Australia’s Department of Agriculture has suspended the licence of an unnamed live sheep exporter, it has said in a statement.

The company is understood to be Emanuel Exports, Australia’s largest live sheep exporter.

According to the department, the licence would remain suspended pending a full review of the company’s response to a show cause notice.

“The laws that regulate the export of livestock include strict requirements to ensure the health and welfare of animals. It is the responsibility of each exporter to ensure it meets those obligations,” the statement said.

The department added that it was “inappropriate” to provide further information while the investigation was ongoing.

The Australian Broadcasting Corporation immediately identified the company as Emanuel Exports.

“The department sent a show-cause notice to Emanuel Exports last month, and it is understood the company responded with a 30-page statement,” the broadcaster said.

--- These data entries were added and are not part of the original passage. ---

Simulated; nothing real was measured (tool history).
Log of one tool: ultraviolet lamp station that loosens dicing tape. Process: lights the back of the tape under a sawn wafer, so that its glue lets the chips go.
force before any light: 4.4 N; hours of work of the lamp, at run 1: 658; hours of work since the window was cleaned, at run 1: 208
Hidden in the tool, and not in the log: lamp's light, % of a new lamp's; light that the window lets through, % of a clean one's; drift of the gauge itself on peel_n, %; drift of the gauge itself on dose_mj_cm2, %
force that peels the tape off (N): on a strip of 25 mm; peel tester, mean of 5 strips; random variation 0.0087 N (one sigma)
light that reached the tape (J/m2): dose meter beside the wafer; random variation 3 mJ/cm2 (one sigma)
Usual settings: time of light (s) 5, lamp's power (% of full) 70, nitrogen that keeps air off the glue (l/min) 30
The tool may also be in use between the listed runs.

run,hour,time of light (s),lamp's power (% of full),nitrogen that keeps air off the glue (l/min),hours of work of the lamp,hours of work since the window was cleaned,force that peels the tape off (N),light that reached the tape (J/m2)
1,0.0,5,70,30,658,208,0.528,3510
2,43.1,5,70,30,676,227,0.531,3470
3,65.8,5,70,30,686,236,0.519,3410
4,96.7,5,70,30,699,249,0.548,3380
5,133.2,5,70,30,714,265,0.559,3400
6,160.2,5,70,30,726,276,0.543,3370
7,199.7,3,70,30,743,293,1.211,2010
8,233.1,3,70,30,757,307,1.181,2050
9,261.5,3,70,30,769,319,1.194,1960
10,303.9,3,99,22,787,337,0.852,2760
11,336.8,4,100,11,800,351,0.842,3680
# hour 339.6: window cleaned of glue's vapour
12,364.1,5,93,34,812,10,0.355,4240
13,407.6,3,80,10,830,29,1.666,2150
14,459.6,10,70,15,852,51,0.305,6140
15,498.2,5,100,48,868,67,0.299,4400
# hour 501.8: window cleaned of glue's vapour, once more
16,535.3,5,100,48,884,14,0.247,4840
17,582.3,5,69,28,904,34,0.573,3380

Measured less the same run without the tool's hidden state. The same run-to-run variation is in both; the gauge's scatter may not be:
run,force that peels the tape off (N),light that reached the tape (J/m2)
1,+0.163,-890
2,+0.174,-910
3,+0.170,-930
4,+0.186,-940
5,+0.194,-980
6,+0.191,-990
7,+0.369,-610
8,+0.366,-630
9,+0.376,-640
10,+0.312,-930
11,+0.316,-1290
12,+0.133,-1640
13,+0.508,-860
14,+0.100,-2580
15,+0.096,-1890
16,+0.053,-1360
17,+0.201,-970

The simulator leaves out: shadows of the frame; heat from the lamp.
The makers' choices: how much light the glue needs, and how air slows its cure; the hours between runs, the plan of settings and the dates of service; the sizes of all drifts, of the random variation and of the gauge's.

A horror voyage on an Emanuel ship last year saw 2 400 sheep die of thirst and heat, some even baking to death. Photographs of the sheep sparked national outrage and led to a government inquiry into the export trade.

In the wake of the scandal, the Western Australian State Department of Agriculture executed a search warrant on the Perth headquarters of Emanuel Exports.

Emanuel Exports said in a statement that it would cooperate fully with the department in its review.

RSPCA Australia called the suspension another step toward the inevitable end of cruel, long-haul live sheep exports.

“We’ve long said that if the laws were enforced, live export would become impossible. This is evidence of that,” senior policy officer Jed Goodfellow said.

The Australian Livestock Exporters’ Council told the ABC that it was still absorbing the announcement and its implications for the industry worth A$250-million (R2,5 billion) a year.

Emanuel Exports’ director Nicholas Daws said the company would cooperate with any valid warrant but that it did not believe the state government had a legal basis to investigate live export as the trade fell under federal law.

Ahmed Gosheh, the chief executive of Livestock Shipping Services, Australia’s second-largest live exporter, told the West Australian newspaper that his company would not carry sheep from Australia to the Middle East during the northern summer due to the new 30% cut in legal stocking density. Gosheh said the reduction would have raised costs by A$35 (R350) a sheep.

The company said that it was redirecting its ships to South America while it reviewed the commercial viability of operations in Australia.